DevOps

How to deploy Alfresco using Docker in 3 Minutes?

What is Alfresco?

Alfresco is an Enterprise Content Management (ECM) and Business Process Modeling (BPM) System. It’s, however, recognized more prominently as a Document Management System (DMS).

It runs on an Apache TomCat Server and it supports a range of Database Management Systems (DBMS). In this post, we will use PostgreSQL which is the default option.

It provides a range of enterprise level features like role-based user management, document version control, and it could be extended with an Optical Character Recognition (OCR) module. It could also be integrated with an Enterprise Resource Planning (ERP) such as ODOO.

Before You Start

It’s usually a good practice not to test new software on your machine directly. You could end up messing around with system files or binding to wrong ports. I’d start with installing Ubuntu 64-bit on a virtual machine using Oracle VM VirtualBox. One should assign an adequate storage such as 25 G byte

I’d also recommend changing the default directory that Docker is using to store images. Otherwise, the disk storage gets eaten up and one runs into a similar issue as described in a previous blog : Ubuntu Login Screen Loop

Docker Container Linking

Prior to Container Networking, Docker provided a nifty feature to link containers via an argument – -link passed to the run command.

$ docker run --link [name or id]:alias image

Docker Container Linking via an Ambassador

This is not everything. Docker provided another nifty feature that worked just out-of-the-box to link containers running on different machines using an ambassador container [3]. This feature was also deprecated and superseded with Overlay Networks when Docker Networking was introduced [1].

Docker Container Networking

Docker provides a networking mechanism to orchestrate the communication between the containers and the host and between the containers and each other.

By default Docker creates three networks for your container:

  • None
  • Host
  • Bridge

Briefly, the Host network copies the /etc/hosts file from the host machine to the container. The Bridge network connects the host machine and the container.

Docker also gives options for networking containers running on the same host machine or containers running on different hosting machines. The following figure demonstrates an insulated bridge network, and a set of selected ports are exposed to the outer world. I’d suggest having a look at the documentation for a profound understanding [1].

Docker Data Volumes

Since, a container is a virtualization of a platform in a way or another, it doesn’t persist state. That is any data one’s working on or any changes one makes, they will get lost once the container is stopped.

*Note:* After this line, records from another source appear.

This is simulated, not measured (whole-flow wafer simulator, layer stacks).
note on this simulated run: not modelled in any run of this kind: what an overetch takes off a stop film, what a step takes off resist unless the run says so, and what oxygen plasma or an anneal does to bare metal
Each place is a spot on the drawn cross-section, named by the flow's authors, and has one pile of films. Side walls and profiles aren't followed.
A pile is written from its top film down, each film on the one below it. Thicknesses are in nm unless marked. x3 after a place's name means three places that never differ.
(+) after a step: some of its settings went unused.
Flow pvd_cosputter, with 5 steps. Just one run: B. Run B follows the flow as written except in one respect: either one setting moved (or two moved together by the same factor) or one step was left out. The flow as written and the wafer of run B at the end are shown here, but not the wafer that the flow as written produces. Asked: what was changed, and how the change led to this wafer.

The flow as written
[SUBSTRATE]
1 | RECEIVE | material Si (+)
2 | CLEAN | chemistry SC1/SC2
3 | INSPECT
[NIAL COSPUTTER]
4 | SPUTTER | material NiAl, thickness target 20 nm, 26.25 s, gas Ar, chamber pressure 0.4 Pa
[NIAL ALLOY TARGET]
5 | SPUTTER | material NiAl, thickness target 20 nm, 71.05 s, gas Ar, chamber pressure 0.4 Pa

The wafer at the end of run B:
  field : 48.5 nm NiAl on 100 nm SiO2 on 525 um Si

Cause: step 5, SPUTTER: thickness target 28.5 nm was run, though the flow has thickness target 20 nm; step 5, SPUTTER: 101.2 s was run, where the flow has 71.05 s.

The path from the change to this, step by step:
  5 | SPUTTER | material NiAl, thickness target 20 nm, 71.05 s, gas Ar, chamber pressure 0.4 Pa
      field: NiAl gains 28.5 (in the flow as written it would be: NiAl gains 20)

Docker provides the ability of mounting data volumes to containers. In a nutshell, it instructs the container to persist the data found in a specific directory to a permanent directory on the hosting machine. It’s all simpleand it’s done with an argument -v of the run command. For profound understanding, please refer to Manage Data in Containers [2] section in the official documentation.

$ docker run \
-v [host directory]:[container directory] \
image

Docker Data Volume Containers

A more robust alternative to persisting data is called data volume containers. This is a valid option because

  • We create a new container based on the same image
  • The data container is easily shared with multiple containers
  • The persisting directory is not bound by name to a specific container

As interpreted in [7], the containerization is only a logical shift of the mind-set; let’s think in terms of containers, no matter where the data is physically stored.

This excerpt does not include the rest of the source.